I have no idea if anyone will find this interesting but my Christmas project this year is Mangle: A text manipulation virtual machine. I probably need to explain that.
Imagine a CPU designed to work with words (& characters) and which has an instruction set tuned for working with them.

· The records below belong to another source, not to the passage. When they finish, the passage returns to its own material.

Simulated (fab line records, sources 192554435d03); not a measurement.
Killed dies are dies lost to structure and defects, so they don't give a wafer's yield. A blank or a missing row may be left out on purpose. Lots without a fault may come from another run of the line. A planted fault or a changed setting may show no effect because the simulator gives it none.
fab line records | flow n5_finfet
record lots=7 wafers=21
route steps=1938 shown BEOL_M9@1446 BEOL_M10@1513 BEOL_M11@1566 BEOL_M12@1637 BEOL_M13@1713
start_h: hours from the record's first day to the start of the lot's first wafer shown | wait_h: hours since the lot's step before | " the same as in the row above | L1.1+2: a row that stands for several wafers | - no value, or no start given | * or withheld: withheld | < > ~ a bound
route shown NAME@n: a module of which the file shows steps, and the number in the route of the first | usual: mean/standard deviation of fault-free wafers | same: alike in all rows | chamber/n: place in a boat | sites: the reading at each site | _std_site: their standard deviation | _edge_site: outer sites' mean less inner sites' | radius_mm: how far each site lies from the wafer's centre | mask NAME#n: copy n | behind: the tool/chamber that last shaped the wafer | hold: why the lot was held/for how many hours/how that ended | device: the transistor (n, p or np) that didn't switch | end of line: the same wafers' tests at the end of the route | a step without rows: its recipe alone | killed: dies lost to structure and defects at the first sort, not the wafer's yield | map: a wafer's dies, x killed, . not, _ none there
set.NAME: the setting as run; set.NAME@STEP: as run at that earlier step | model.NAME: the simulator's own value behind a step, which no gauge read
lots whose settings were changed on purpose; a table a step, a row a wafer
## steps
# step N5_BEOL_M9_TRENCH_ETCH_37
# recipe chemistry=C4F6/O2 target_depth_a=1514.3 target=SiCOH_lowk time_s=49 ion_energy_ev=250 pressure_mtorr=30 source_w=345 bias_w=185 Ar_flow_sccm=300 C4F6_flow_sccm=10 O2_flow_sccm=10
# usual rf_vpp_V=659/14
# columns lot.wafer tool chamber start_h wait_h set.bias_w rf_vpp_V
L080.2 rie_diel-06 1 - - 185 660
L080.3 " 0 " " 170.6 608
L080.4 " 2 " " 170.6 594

Let’s start with the “hello world” of Mangle:
start:
ins_str "Hello"
halt
If you run it you get the following:
➜ mangle git:(main) ✗ ./mangle examples/ex_01.mangle
hello
Okay not very inspiring. How about this:
# Pig Latin: "string" -> "ingstray"
# If starts with vowel: "apple" -> "appleway"
start:
load tv, "aeiou"
load tc, "bcdfghjklmnpqrstvwxyz"
# Check if starts with vowel
load rm, 0
match tv
jmp_ok vowel_start
consonant_start:
load rm, 0
match tc
jmp_fail move_done
# Move first char to end
move_char 0, @last_index
jmp consonant_start
move_done:
# Append "ay"
load rc, @len
ins_str "ay"
halt
vowel_start:
# Just add "way"
load rc, @len
ins_str "way"
halt
If you run this program you get the following output:
➜ mangle git:(main) ✗ ./mangle examples/pig_latin2.mangle <rain_in_spain
ethay
ainray
inway
ainspay
allsfay
ainlymay
onway
ethay
ainplay
At a guess some of you are also interested in conlangs and that’s really the reason I built Mangle. Here is a program for generating words in the Shivan language (from my friend Chris Bateman’s 1995 sci-fi RPG Outlands).
start:
# load the shivan syllables. We map
# A=C1 B=V1 C=C2 D=V2 E=C3 F=V3
load ta, {y:2, p:1, sh:1, k:1, h:1, s:1, b:1, m:1, n:1, r:1, v:1, t:1, d:1, g:1, th:1, l:1, kh:2}
load tb, {aa:2, o:1, i:3, a:6, e:3, u:1, ia:2}
load tc, {n:2, k:2, sh:1, h:1, t:1, s:2, r:2, l:1, th:1, d:1, m:2, p:1, z:2}
load td, {o:3, i:4, a:6, e:3, u:3}
load te, {p:3, d:2, sh:1, s:2, m:1, n:2, r:2, t:2, th:1, l:3}
load tf, {o:5, a:6, i:3, u:5}
clear
load r0, rr
mod r0, 100
lte r0, 20
jmp_ok one_syllable
lte r0, 80
jmp_ok two_syllables
jmp three_syllables
one_syllable:
comment "One Syllable"
load r1, 1
jmp gen_syllables
two_syllables:
comment "Two Syllables"
load r1, 2
jmp gen_syllables
three_syllables:
comment "Three Syllables"
load r1, 3
gen_syllables:
eq r1, 0
jmp_ok finished
gen_syllable:
call roll_2d10
lte r4, 10
jmp_ok gen_cvc
lte r4, 14
jmp_ok gen_cv
lte r4, 18
jmp_ok gen_vc
jmp gen_vcv
gen_cvc:
comment "CVC"
ins_char ta
ins_char tb
ins_char tc
dec r1
jmp gen_syllables
gen_cv:
comment "VC"
ins_char ta
ins_char tb
dec r1
jmp gen_syllables
gen_vc:
comment "VC"
ins_char td
ins_char te
dec r1
jmp gen_syllables
gen_vcv:
comment "VCV"
ins_char td
ins_char te
ins_char tf
dec r1
jmp gen_syllables
finished:
halt
# Generate a value from 2-20 and put it in R4
roll_2d10:
load r4, 0
load r5, rr
mod r5, 10
inc r5
add r4, r5
load r5, rr
mod r5, 10
inc r5
add r4, r5
ret
Here are some Shivan words:
➜ mangle git:(main) ✗ ./mangle --n 5 examples/shivan.mangle
itanlo
ta
zel
aariyma
sukayziash
You might ask why I built this when I could have just written an Elixir, Ruby or Clojure program to mess about with strings. Partly it’s curiousity, I’d had the idea of a “string vm” in my head, and partly because I have some crazy ideas about “evolving” programs to generate langauges and I figured that would be a lot easier to do in a language closer to an assembly language instruction set.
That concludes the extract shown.